The jam-packed place is destined for cash cowdom.
It's called Pittsburgh Blue, but a more appropriate name might be Pittsburgh Green -- not due to some noble carbon footprint reduction effort, but because, if my visit earlier this week is any indication, the jam-packed place is destined for cash cowdom.
Enormous yet inviting, it's something of a suburban hybrid between its corporate cousins, Manny's and the Oceanaire Seafood Room, albeit one with a slight dent in prices. It's no doubt poised to be replicated in lifestyle centers nationwide (such as Maple Grove's Shoppes at Arbor Lakes, its host strip-mall-with-landscaping). And why not? It's as savvy an operation as Smith & Hawken, Trader Joe's, Anthropologie and other neighboring retailers. Chef Miguel Urrutia's straightforward format starts with a long list of all-American appetizers (shrimp cocktail, crab cakes, oysters Rockefeller, mini-burgers, $7 to $15) before moving into a he-man selection of beef ($17 to $37) and seafood ($22 to $40) that's accompanied by a plethora of family-style side dishes served in cast-iron roasters (all $8).
Befitting any self-respecting chain-in-the-making, the portions are enormous enough to satisfy even the most famished of steelworkers. "Welcome to Maple Grove," said my friend as a plate of fried chicken, French fries and coleslaw -- enough to easily feed a family of four -- was put in front of me. Desserts ($4 to $12), absurdly plus-sized, include slabs of red velvet cake and a boozy banana-bread pudding. The richly sourced wine list includes three dozen by-the-glass options (average price $10). The animated main dining room, accessible through a truly great-looking bar, is all rich browns and reds and lined with deep booths. My advice: Don't get within 500 yards of it without a reservation.
Pittsburgh Blue, 11900 Main St. N., Maple Grove, 763-416-2663, www.pittsburghbluesteak.com. Open 4 to 10 p.m. Sunday through Thursday, 4 to 11 p.m. Friday and Saturday; bar open to 1 a.m. daily.
Guthrie options widen
Meanwhile, the neighborhood near the Guthrie Theater has another dining option: Sanctuary. Chef Gary Stenberg takes the opposite approach of Pittsburgh Blue, sending out complicated dishes fluent in fusion-speak. Beef tenderloin is stuffed with lobster, placed on a potato cake and finished with a chipotle-laced bearnaise. Scallops, sealed inside crispy potatoes, rest on top of long green beans. Sculpted cucumbers provide a base for tuna tartare crowned with osetra caviar. An avocado-crab salsa puts a rich touch on a corn chowder.

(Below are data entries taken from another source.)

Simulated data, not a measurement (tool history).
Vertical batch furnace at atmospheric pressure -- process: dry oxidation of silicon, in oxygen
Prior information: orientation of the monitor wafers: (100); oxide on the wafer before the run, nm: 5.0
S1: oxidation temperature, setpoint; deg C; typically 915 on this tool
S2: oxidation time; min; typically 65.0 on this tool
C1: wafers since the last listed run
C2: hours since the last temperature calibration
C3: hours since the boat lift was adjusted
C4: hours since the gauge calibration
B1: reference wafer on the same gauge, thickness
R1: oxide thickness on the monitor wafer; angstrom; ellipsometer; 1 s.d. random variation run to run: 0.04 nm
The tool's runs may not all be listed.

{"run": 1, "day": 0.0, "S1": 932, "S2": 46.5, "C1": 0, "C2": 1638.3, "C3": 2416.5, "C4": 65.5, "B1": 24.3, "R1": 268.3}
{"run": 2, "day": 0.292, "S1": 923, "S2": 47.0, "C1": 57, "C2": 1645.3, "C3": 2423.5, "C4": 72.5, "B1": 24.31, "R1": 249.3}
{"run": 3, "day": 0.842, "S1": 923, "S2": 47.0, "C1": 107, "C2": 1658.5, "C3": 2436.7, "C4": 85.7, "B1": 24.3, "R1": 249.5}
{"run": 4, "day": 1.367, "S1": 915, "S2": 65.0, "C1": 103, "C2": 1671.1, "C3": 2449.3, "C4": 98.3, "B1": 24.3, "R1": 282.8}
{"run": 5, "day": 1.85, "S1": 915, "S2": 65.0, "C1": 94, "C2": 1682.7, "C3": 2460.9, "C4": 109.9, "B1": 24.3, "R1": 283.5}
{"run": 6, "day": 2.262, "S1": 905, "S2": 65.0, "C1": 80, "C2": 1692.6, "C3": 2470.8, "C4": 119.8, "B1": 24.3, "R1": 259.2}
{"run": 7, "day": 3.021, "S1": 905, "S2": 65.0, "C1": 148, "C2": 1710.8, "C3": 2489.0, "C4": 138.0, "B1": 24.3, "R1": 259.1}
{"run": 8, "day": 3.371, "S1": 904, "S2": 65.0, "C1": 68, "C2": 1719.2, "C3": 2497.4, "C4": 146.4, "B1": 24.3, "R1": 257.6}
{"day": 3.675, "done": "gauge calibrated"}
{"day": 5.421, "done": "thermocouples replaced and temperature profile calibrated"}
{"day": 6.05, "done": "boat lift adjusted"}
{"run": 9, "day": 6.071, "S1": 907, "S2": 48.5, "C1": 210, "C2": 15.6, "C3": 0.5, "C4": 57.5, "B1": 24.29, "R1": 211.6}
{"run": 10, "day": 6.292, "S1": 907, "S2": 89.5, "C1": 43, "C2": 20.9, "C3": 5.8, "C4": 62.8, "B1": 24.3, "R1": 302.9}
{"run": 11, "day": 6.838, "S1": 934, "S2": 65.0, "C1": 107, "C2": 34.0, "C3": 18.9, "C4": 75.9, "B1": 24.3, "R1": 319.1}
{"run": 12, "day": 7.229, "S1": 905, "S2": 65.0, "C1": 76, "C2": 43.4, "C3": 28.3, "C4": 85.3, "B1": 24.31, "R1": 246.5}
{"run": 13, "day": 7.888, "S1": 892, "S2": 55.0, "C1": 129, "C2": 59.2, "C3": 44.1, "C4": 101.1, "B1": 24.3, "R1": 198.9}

Tucked into a long, narrow space on the ground floor of a newly restored 19th-century brick building, the restaurant starts with the brick-heavy timbered feel of old industrial Minneapolis before adding several gothic visual touches -- particularly in the snug little bar -- that make it a fine companion to the Guthrie's current production of "Jane Eyre." After a long exodus of working for others, it's good to see restaurateur and host-with-the-most Michael Kutscheid (formerly of Kapoochi's) back running his own dining room.
Sanctuary, 903 Washington Av. S., Minneapolis, 612-339-5058, www.sanctuaryminneapolis.com. Open 5 to 10 p.m. Monday and Thursday, 5 to 11 p.m. Friday and Saturday; late-night menu to 1 a.m. Monday through Thursday, to 2 a.m. Friday and Saturday.